Northern Irish bakers get reprieve as AG and major gay activist come to their defense


The Northern Ireland attorney general has intervened in the Ashers Bakery case, which saw a Christian family enterprise fined 500 pounds for refusing to bake a cake bearing the words "Support Gay Marriage" by questioning whether the law they broke is itself in violation of Northern Ireland's constitution.
The intervention came at the beginning of the hearing into the McArthurs' appeal, which the lord chief justice of Northern Ireland, Sir Declan Morgan, grudgingly delayed until May as a result.
The A.G. is asking the court whether Northern Ireland's law banning workplace discrimination "impedes or places a burden on certain forms of political or religious expression given the prohibition of discrimination on the grounds of religious belief or political opinion contained in section 24 (1) (c) and (d) of the Northern Ireland Act 1998," the latter being a constitutional document.
Simon Calvert, a spokesman for the Christian Institute, which is providing legal counsel for the McArthurs, said the attorney general's arguments had nothing to do with their case. "We were ready to go today, but we respect the legal process, and we will be back again on 9 May."
The attorney general's concerns emerged only two days after British human rights and homosexual rights activist Peter Tatchell announced in a Guardian opinion piece that he had changed his mind on the Ashers case and now believed that the McArthurs should win their appeal in the name of  freedom of religion and thought. 
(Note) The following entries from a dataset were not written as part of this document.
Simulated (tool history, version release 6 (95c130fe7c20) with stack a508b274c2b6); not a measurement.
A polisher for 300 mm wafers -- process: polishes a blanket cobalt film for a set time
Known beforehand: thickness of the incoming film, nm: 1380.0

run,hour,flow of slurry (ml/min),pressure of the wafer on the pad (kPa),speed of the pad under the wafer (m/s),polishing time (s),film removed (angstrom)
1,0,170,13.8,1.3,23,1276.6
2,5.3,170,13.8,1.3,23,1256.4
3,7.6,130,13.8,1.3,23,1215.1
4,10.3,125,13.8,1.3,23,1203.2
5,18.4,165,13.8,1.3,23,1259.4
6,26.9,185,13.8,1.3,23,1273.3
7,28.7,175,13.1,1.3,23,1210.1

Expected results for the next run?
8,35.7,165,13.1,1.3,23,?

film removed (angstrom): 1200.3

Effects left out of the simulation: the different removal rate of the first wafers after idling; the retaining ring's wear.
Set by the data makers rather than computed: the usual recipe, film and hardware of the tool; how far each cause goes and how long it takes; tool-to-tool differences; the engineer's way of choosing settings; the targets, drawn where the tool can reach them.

"Much as I wish to defend the gay community, I also want to defend freedom of conscience, expression and religion," wrote Tatchell. "In my view, it is an infringement of freedom to require businesses to aid the promotion of ideas to which they conscientiously object. Discrimination against people should be unlawful, but not against ideas."
If the Ashers lost, Tatchell worried later on the BBC, "Jewish printers could be required to print books by a Holocaust denier" or Muslims to print "cartoons of Mohammed."
Showing a solid grasp of Northern Ireland's embattled history of inter-religious strife, Tatchell also told Guardian readers, "Northern Ireland's laws against discrimination … were designed to heal the sectarian divide by preventing the denial of jobs, housing and services to people because of their politics. There was never an intention [to make people] promote political ideas with which they disagreed."
As Tatchell explained later to the BBC, he would still condemn Ashers Bakery if its staff had refused to bake a cake for the plaintiff in the case, Gareth Lee, simply because he was homosexual. But in fact their objection was to the message they were asked to put on the cake along with two Sesame Street characters, Bert and Ernie, locked in a homosexual embrace.
Tatchell may have been trying to mitigate any backlash from the homosexual lobby when he then added that the McArthur family's religious beliefs "are, to my mind, theologically unsound[.] … They claim to be Christians, yet Jesus never once condemned homosexuality, and discrimination is not a Christian value."

Founder of the group OutRage! and head of the Peter Tatchell Foundation, a human rights group, the Australian-born activist has stirred controversy by calling for sexual liberation of five-year-olds and by denying the existence of the so-called "gay gene."